Hak Joon Lee, professor of theology and ethics at Fuller Theological Seminary in California, suggested that interfaith relations best fit within the ministry of reconciliation to which Jesus calls us. As we interact with people of other faiths, we are getting to know them as people, with a long-term hope that we will no longer stereotype them, but rather build bridges between us and them, and between our community and theirs. With these bridges in place, we can move across previous boundaries of religion, yes, but also of race and socioeconomics in order to be more fully reconciled with them.
Of course, part of our ministry of reconciliation is to be reconciled with God as well, through Jesus Christ. As we interact with others of different faiths, we seek to witness to them in both word and deed—winsomely and carefully and faithfully—embodying Christ’s love by what we say and by what we do. Our success in doing so is not marked by whether or not our interfaith partner comes to faith in Christ; our success is marked by the character of our witness (non-triumphalistic, non-coercive, and non-threatening, yet loving, articulate, and invitational).

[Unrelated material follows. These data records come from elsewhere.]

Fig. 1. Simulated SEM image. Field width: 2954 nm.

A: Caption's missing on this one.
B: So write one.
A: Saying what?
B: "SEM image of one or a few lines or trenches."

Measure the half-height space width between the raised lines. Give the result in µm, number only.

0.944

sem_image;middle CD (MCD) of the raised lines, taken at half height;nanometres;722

What we often discover as well, according to Hadsell, is that our relationships with people of other faith traditions help us to understand our own faith tradition more fully, and to commit ourselves more passionately to Jesus Christ. Their questions help sharpen our own faith, and their commitments inspire us to more faithful living.
Let us pray together for the interfaith interactions of people throughout the world, and especially those of Presbyterians offering a ministry of reconciliation.